Donald Trump Calls For No Debate Moderators As Pressure Mounts To Fact-Check Him

Republican nominee takes another pre-emptive strike at supposedly "unfair" and "rigged" debate process.
Donald Trump calls for no moderators as pressure builds on journalists to fact-check him.
Donald Trump calls for no moderators as pressure builds on journalists to fact-check him.
Heidi Gutman/NBC NewsWire via Getty Images

NEW YORK ― Since NBC’s Matt Lauer received widespread criticism for failing to fact-check Donald Trump at Wednesday night’s presidential forum, members of the public and press have been urging moderators for the upcoming debates to do better.

If the GOP nominee lies about being a vocal opponent of the Iraq War, as he did Wednesday and throughout the 2016 campaign, for instance, he should be called out.

Trump responded Monday to the Lauer controversy, and growing calls for the TV journalists steering the debates to challenge Trump’s and Hillary Clinton’s falsehoods, by proposing there should be no moderators at all.

“I think, maybe, we should have no moderator,” Trump said on CNBC. “Let Hillary and I sit there and just debate. I think the system is being rigged so it’s going to be a very unfair debate. And I can see it happening right now. Everyone’s saying that [Lauer] was soft on Trump. Well now, the new person’s going to try and be really hard on Trump just to show the establishment what he can do. So, I think it’s very unfair what they’re doing. I think we should have a debate with no moderators, just Hillary and I sitting there talking.”

Trump presumably can’t really expect the bipartisan Commission on Presidential Debates to tear up its entire debate process and remove the moderators. But the Republican nominee’s pre-emptive complaints about “unfairness” could be an effective way of giving the moderators pause before aggressively challenging him ― also known as working the refs. Such pre-debate gripes could also be used to try to explain away a poor performance.

For months, Trump has already been seeding doubts about the debate process in anticipation of his first matchup with Clinton on Sept. 26.

In July, Trump claimed the debate schedule, which had been announced in September 2015, was “rigged” in favor of Clinton because two of the upcoming debates will air against NFL games. It’s not unusual for fall presidential debates to air against the NFL, which broadcasts games three nights a week, and Major League Baseball playoffs that take place throughout October. In criticizing the debate schedule, Trump falsely claimed the NFL complained to him about it.

Trump already balked last month when it came to agreeing to the long-established debate schedule because he wanted to first know who would be moderating. “l demand fair moderators,” he told Time magazine. Days later, Trump said “NBC Nightly News” anchor Lester Holt was “a good guy” when discussing who he’d find acceptable.
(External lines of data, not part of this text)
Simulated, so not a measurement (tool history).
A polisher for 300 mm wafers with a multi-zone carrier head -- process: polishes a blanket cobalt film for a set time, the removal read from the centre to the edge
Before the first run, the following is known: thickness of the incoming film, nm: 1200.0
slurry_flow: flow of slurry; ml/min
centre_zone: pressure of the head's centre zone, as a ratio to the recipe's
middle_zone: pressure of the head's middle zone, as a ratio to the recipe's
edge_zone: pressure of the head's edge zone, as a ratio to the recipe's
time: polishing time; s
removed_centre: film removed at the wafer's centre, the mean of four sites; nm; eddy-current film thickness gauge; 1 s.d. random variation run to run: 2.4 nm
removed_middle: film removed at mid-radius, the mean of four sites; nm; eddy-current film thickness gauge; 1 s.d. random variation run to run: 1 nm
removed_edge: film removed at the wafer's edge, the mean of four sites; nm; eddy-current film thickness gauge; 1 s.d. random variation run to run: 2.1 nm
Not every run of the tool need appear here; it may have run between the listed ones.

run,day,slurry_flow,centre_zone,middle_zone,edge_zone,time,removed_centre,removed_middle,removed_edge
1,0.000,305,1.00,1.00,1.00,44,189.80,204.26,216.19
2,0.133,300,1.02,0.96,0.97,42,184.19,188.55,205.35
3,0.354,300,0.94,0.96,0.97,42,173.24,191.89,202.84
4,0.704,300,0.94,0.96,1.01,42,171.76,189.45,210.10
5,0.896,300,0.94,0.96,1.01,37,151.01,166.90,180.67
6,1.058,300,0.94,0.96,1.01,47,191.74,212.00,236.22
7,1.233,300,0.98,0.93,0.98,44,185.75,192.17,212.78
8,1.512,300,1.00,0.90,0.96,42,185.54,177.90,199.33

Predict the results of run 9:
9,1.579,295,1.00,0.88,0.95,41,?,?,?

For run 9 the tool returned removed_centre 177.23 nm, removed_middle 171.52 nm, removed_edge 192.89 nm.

“I’m okay with having, to be honest with you, I’m okay with having new faces,” Trump told radio host Hugh Hewitt. “I like some of the old faces, too, but I’m okay with having new faces. But I dont want to have people that are unfair.”

Holt was selected earlier this month to moderate the first Trump-Clinton debate, with ABC’s Martha Raddatz and CNN’s Anderson Cooper handling the second, town hall-style debate and Fox News’ Chris Wallace moderating the third. There have been perceptions that Trump’s public complaints during the selection process about being treated unfairly had an effect, Politico reported Monday.

“[T]here is wide speculation among media executives that NBC’s Lester Holt, who Trump is comfortable with, was chosen to moderate the first debate with Clinton later this month in order to appease the GOP nominee,” Politico reported. “Similarly, some also believe that Fox News’ Chris Wallace was tapped to moderate the third and final debate to lessen the likelihood that Trump skips it.”

Wallace recently said he intends for the candidates themselves, and not the moderator, to fact-check claims during a debate, a view that drew criticism from journalists who expect the moderator to challenge outright lies. Lauer’s performance three days later only raised concerns about whether the moderators will set the record straight if the candidates make demonstrably false claims.

Trump suggested Monday that his rivals were the ones working the refs against him by criticizing Lauer, while expressing reverence for legendary Indiana basketball coach Bobby Knight’s ability to literally do so.

“Bobby would do numbers on the referee and toward the end of the game, they would just sort of, maybe subconsciously, they’d give him the calls,” Trump said. “He was a master at it.”

Editor’s note: Donald Trump regularly incites political violence and is a serial liar, rampant xenophobe, racist, misogynist and birther who has repeatedly pledged to ban all Muslims — 1.6 billion members of an entire religion — from entering the U.S.